Two-dimensional macroscopic quantum dynamics in YBCO Josephson junctions

TL;DR

This paper models classical thermal activation and macroscopic quantum tunneling in YBCO Josephson junctions coupled with an LC circuit, revealing how the coupling suppresses MQT escape rates and slightly reduces TA escape rates, aiding experimental interpretation.

Contribution

It introduces a two-dimensional theoretical framework for analyzing TA and MQT in YBCO Josephson junctions coupled with an LC circuit, highlighting the impact of the coupling on escape rates.

Findings

MQT escape rate is significantly suppressed by LC circuit coupling.

TA escape rate is slightly reduced due to the coupling.

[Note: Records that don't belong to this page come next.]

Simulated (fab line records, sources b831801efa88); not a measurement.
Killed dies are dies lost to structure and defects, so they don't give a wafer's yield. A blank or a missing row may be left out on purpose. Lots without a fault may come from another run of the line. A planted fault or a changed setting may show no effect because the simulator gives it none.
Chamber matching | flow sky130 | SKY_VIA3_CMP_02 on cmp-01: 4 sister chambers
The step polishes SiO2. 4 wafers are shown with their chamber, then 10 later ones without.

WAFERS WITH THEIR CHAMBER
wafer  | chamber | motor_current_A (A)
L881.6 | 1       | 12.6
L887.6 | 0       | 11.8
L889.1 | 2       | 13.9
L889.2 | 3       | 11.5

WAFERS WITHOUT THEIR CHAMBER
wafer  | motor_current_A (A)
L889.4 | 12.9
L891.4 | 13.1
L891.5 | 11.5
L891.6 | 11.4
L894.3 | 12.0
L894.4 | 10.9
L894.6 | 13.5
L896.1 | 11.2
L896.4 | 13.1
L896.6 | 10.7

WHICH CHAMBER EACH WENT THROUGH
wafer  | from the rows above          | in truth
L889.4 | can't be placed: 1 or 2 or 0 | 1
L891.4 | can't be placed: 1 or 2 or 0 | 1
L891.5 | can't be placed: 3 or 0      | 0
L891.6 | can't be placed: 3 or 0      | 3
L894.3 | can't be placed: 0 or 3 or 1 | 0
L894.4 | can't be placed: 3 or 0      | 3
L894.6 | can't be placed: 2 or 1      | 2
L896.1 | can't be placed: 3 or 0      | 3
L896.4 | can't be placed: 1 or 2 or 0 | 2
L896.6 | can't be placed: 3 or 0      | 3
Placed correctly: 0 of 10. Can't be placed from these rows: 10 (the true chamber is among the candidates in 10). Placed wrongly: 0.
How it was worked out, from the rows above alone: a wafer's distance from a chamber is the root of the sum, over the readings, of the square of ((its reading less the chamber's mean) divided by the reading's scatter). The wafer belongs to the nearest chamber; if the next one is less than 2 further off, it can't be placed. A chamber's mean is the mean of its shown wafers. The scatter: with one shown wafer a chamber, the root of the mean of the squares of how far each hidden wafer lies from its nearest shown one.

Results assist in interpreting recent experimental data.

Abstract

We theoretically study classical thermal activation (TA) and macroscopic quantum tunneling (MQT) for a YBCO Josephson junction coupled with an LC circuit. The TA and MQT escape rate are calculated by taking into account the two-dimensional nature of the classical and quantum phase dynamics. We find that the MQT escape rate is largely suppressed by the coupling to the LC circuit. On the other hand, this coupling leads to the slight reduction of the TA escape rate. These results are relevant for the interpretation of a recent experiment on the MQT and TA phenomena in YBCO bi-epitaxial Josephson junctions.